Jan 7 (Reuters) - China continues to resist allowing the yuan to weaken as much as the market thinks it should. To policymakers, the cons outweigh the pros, at least for now.
By one key measure, the yuan may actually be too strong. The trade-weighted renminbi index gained 4.2% in 2024 even as the CNY depreciated 2.8% versus the dollar. The People's Bank of China's stubborn currency defence shielded the yuan while its peers fell sharply against the rates-driven USD.
China could allow the yuan to recede back in line with other currencies by letting its daily USD/CNY benchmark rise more - toward neutral forecasts for around 7.3000.
Yet Tuesday's benchmark was kept stable yet again, limiting USD/CNY upside to a 7.3317 daily ceiling. Allowing the yuan to depreciate risks exacerbating foreign investor outflows, a chief concern for Beijing as it seeks more capital for its juddering economic recovery.

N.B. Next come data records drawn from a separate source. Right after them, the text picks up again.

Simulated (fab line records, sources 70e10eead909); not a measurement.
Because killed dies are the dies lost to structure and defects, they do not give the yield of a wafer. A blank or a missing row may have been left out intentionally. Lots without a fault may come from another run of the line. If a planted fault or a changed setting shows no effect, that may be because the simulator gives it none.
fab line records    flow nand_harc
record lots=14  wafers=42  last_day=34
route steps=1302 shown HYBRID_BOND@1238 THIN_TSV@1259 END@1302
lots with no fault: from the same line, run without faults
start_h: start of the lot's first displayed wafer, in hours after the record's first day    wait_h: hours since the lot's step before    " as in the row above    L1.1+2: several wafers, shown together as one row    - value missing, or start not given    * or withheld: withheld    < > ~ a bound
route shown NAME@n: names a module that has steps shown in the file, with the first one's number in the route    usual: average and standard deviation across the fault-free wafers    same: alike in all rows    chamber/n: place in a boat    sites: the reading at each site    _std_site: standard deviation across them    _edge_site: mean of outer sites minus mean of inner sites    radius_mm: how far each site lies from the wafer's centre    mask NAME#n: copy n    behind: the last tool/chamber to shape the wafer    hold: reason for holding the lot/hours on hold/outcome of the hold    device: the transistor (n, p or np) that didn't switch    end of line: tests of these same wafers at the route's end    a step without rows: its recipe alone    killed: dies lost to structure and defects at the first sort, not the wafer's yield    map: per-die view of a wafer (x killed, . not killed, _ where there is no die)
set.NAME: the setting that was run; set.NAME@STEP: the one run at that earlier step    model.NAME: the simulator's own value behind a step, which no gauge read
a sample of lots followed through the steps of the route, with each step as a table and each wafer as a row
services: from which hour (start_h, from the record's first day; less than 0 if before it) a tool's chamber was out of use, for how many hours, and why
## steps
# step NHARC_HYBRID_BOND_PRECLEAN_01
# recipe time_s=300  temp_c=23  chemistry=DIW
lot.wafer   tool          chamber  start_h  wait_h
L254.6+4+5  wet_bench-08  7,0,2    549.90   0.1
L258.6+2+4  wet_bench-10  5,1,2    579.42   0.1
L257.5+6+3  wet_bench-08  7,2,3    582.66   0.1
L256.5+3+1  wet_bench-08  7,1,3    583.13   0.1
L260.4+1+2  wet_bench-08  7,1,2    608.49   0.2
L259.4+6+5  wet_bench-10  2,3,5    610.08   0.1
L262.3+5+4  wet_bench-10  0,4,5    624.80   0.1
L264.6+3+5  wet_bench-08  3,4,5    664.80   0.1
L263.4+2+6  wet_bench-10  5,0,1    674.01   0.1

A weakened yuan might also hinder the domestic consumption drive. On the flipside, a weaker currency could help stymie disinflation via relatively more expensive imports - that might alleviate China's bond market concerns.
Still, surrendering control of the yuan to market forces is unlikely for now - the central bank has said as much. It would only magnify the negativity caused by tumbling equities and declining bond yields. Moreover, the PBOC likely wants to preserve room for the yuan to weaken when Trump's tariffs hit.